If you thought the arguments about a third runway at Heathrow were over when the High Court comprehensively rejected a swathe of legal challenges earlier this year, think again.
Heathrow Airport Limited were upbeat back in May, claiming the ruling showed that the debate on expansion had been “had and won” and that the company was now “getting on with delivering the once-in-a-generation project that will connect Britain to global growth”.
The controversial scheme, priced by Heathrow at £14 billion, is one of the largest infrastructure projects in Europe, involving the demolition of 761 homes north of the airport, diverting waterways, rerouting roads including the A4, and sinking the M25 into a tunnel under the new runway.
Boosting flight numbers from 480,000 to 740,000 a year, with capacity for 130 million passengers compared to 80 million in 2018, the development would see the runway in operation by 2026 and the whole project finished by 2050.
Heathrow has just concluded a 13-week consultation on its plans, the precursor to an application for a Development Consent Order, effectively planning permission under the process set out in the Planning Act 2008 for dealing with “nationally significant” infrastructure proposals. The company expects to submit its application next year.
But the company faces major hurdles, beginning this month with campaigners launching a new bid in the Court of Appeal to overturn last year’s government approval for the controversial plans. The hearing will begin on October 17.
Objectors include Hillingdon council, which covers Heathrow, London Mayor Sadiq Khan, Richmond, Wandsworth, Hammersmith & Fulham and Windsor and Maidenhead councils, alongside Greenpeace and Friends of the Earth as well as the Heathrow Hub group promoting alternative expansion plans.
The renewed legal challenge focuses on the impact of a third runway on climate change, arguing that the decision to back Heathrow expansion is at odds with UK obligations under the Paris Agreement to limit global warming, as well as concerns about air quality, increased traffic and noise.
The stakes are high: according to Friends of the Earth legal head Will Rundle. “This case is about saving the planet from catastrophic climate change,” he said as leave to appeal was agreed. “Expanding Heathrow will only benefit a minority of people, while leaving us all to suffer the awful impact on the environment.”
The London Assembly reiterated its objections in August. “The impact of noise and air pollution, increased congestion and the demolition of villages in west London are all reasons why the third runway plans should be dropped. The UK has committed to net zero carbon emissions and the expansion undermines this commitment,” said Assembly environment committee chair and Green Party Assembly Member Caroline Russell.
While the Heathrow argument has, as the High Court pointed out, “engaged political and public debate for decades”, the current saga goes back to 2010, when the coalition government scrapped third runway plans approved by the Labour government and set up an independent airports commission to look again at “the scale and timing of any requirement for additional capacity to maintain the UK’s position as Europe’s most important aviation hub.”.
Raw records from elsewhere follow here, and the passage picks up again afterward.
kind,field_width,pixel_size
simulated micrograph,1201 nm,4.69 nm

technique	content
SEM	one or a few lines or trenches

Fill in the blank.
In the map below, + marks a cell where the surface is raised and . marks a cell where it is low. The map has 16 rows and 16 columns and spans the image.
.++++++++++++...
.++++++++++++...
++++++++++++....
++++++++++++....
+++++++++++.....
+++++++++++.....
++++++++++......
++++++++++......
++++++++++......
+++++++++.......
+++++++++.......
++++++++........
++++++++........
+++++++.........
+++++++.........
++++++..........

The commission explored two other options to meet the need for extra capacity – a second runway at Gatwick and the Heathrow Hub proposal to extend the existing northern runway – before backing the third runway plan.
The government’s airports national policy statement followed – a statement of planning policy under the 2008 Act which gave the green light to the third runway and set in train the development consent order process. Overwhelmingly approved by MPs in June last year, it is this statement which is now under renewed legal challenge.
The 415 to 119 parliamentary vote was itself controversial. Tory MPs were whipped to support the plan but Boris Johnson, then foreign secretary, was on business overseas and did not vote, despite famously pledging to “lie down in front of bulldozers” to stop the expansion. Labour allowed a free vote which saw a majority of their MPs back the third runway despite the party officially opposing it. The MPs in the capital who backed the plan – 17 Labour and 10 Tory – had “let down Londoners,” assembly member Russell said in a statement including a list of how London MPs had voted.
Even if this month’s appeal against the High Court ruling fails, Heathrow faces a further hurdle next year when it submits its development consent order application. The process allows for six months’ examination of the plans by a panel of planning inspectors, including consideration of written representations and public hearings. A further six months is allowed for the inspectors to report and for the transport secretary to make the final decision, with the possibility of a further legal challenge at that point.
And while a substantial coalition of support for the third runway remains in place – business organisations including the London Chamber of Commerce & Industry and London First, as well as Unite the Union – the debate is now taking place in the new context of climate emergency.
Government lawyers confirmed at the High Court hearing that increased carbon emissions having a “material impact” on the government’s ability to meet carbon reduction targets “would be a reason to refuse development consent”.
The independent committee on climate change (CCC), set up under the Climate Change Act 2008 to advise government on emissions targets, warned last month that aviation was set to be “the largest emitting sector in the UK” by 2050, which is the government’s target date to achieve “net-zero” greenhouse gas emissions. With technological advances unlikely to facilitate zero-carbon aviation by that date, airport capacity strategies should be reassessed and demand restrained, CCC chair Lord Deben said in a letter to transport secretary Grant Shapps.
“Demand cannot continue to grow unfettered over the long-term,” he wrote. “Specifically, investments will need to be demonstrated to make economic sense in a net-zero world and the transition towards it. Current planned additional airport capacity in London, including the third runway at Heathrow, is likely to leave at most very limited room for growth at non-London airports.”
The Department for Transport has pledged to “robustly defend” its position at this month’s appeal, but Shapps has already sounded a note of caution. “There are questions about whether the whole plan stacks up,” he told Sky News in August. “There are of course court cases to do with emissions, that sort of thing so what we’ve said is we’ll watch that process very carefully.”
Whatever you think about a third runway, one thing is certain – the argument is not over.
Meanwhile, on the other side of London, opposition is mounting to London City Airport’s expansion plans, with public consultation running until October 18. The capital’s smallest airport, on the Royal Docks site in Newham, is seeking to increase flights to 151,000 a year, from 111,000 currently, and almost double passenger numbers to 11 million by 2035.
Local opposition is being marshalled by campaign group HACAN East, sister organisation to Heathrow campaigners HACAN, and Redbridge, Tower Hamlets and Lewisham councils have joined the London Assembly’s environment committee in opposing the plans.
The committee this week set out detailed concerns around noise, increased weekend flights, air pollution and carbon emissions.